# Classification

### Data Mining Project 2024/25

Authors: Nicola Emmolo, Simone Marzeddu, Jacopo Raffi

In [None]:
from imblearn.under_sampling import RandomUnderSampler
from imblearn.under_sampling import CondensedNearestNeighbour
from imblearn.under_sampling import ClusterCentroids

import pandas as pd
import numpy 
from sklearn.model_selection import train_test_split
import seaborn as sb

In [None]:
dataset = pd.read_csv('../data/complete_dataset_fe.csv', dtype={'cyclist_team': str})
RANDOM_STATE = 42   

In [None]:
dataset['label'] = (dataset['raw_position'] <= 20).astype(int) #1 if top 20, 0 otherwise 

In [None]:
dataset.info()

Feature da eliminare:

- cyclist_url (non generalizzabili)
- cyclist_name (non generalizzabili)
- birth_year (gia incluso in age)
- nationality (troppo sbilanciamento nel dataset)
- weight, height (gia incluso in BMI)
- uci_points (troppo pochi e gia inclusi in points)
- race_url (non generalizzabili)
- race_name (non generalizzabili)
- climb_total, profile (gia inclusi in race_physical_effort)
- mostly_tarmac (sbilanciato)
- cyclist_team (non generalizzabili)
- date (non generalizzabili)
- raw_position, position (obv)
- delta (obv) 
- race_year (non generalizzabili)
- race_stage (non generalizzabili)
- cyclist_age_group (??)
- cyclist_climb_power (feature generata con delta, obv)
- points, startlist_quality (gia inclusti in race_prestige)

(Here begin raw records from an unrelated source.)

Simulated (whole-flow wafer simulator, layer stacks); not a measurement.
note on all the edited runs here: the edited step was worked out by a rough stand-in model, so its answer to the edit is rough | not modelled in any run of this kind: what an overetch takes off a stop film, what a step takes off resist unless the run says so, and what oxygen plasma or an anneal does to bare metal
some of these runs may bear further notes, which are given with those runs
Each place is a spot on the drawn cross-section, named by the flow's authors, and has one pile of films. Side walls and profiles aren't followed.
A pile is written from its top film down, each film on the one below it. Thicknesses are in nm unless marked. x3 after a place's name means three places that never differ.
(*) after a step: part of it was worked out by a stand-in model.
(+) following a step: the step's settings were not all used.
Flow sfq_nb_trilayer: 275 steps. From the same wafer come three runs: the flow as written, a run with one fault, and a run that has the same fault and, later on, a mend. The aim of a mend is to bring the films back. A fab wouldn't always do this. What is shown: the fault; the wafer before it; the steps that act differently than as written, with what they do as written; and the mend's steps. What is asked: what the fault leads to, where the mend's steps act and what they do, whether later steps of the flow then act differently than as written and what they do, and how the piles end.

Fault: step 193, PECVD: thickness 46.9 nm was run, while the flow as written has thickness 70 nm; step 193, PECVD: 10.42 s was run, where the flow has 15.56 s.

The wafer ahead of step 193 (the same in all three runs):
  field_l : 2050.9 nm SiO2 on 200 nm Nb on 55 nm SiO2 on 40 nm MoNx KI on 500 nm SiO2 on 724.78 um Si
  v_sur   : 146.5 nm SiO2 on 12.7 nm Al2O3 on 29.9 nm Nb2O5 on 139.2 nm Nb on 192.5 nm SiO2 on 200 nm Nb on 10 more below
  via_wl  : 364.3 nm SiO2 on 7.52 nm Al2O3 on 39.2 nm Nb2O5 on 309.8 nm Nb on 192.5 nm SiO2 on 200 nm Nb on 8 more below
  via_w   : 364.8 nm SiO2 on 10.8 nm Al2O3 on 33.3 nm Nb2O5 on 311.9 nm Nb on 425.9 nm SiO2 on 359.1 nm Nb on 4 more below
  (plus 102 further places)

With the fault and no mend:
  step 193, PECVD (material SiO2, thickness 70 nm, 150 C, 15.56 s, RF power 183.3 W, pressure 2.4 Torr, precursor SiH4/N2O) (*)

We must choose between cyclist_age and cyclist_age_group as both these features represent the same information bu give different advantage/disadvantage to our classification process: 
- cyclist_age -> lower dimensionality (no one-hot) but unbalanced representation
- cyclist_age_group -> higher dimensionality (one-hot) but balanced representation 

we chose to delete cyclist_age as the dimensionality issue could be solved by the amount of data available

In [None]:
columns = ['length', 'race_season', 'cyclist_bmi', 'cyclist_age_group', 'climb_percentage', 'race_physical_effort', 'race_prestige', 'race_year', 'label']
dataset = dataset[columns].dropna()

In [None]:
development_dataset = dataset[dataset['race_year'] < 2022]
test_dataset = dataset[dataset['race_year'] >= 2022]

development_dataset = development_dataset.drop(columns=['race_year'])
test_dataset = test_dataset.drop(columns=['race_year'])

In [None]:
label = development_dataset.pop('label')
train_set, val_set, train_label, val_label = train_test_split(development_dataset, label, stratify=label, test_size=0.20, random_state=RANDOM_STATE)

In [None]:
train_label.value_counts(normalize=True)

In [None]:
models = [
    RandomUnderSampler(random_state=RANDOM_STATE),
    CondensedNearestNeighbour(random_state=RANDOM_STATE),
    ClusterCentroids(random_state=RANDOM_STATE)
]
undersampling_algorithms = [
    "random",
    "condensed_rule",
    "centroids"
]
undersampled_datasets = list()

for algorithm, model in zip(undersampling_algorithms, models):
    print(algorithm)
    if algorithm in ("condensed_rule", "centroids"):
        undersampled_data, undersampled_labels = model.fit_resample(train_set.select_dtypes(include="number"), train_label)
        undersampled_dataset = pd.DataFrame(numpy.hstack((undersampled_data, undersampled_labels)), columns=development_dataset.select_dtypes(include="number").columns)
    else:
        undersampled_data, undersampled_labels = model.fit_resample(train_set, train_label)
        undersampled_labels = undersampled_labels.to_numpy().reshape(-1, 1)
        undersampled_dataset = pd.DataFrame(numpy.hstack((undersampled_data, undersampled_labels)), columns=(list(development_dataset.columns) + ['label']))
    undersampled_dataset["algorithm"] = algorithm

    undersampled_datasets.append(undersampled_dataset)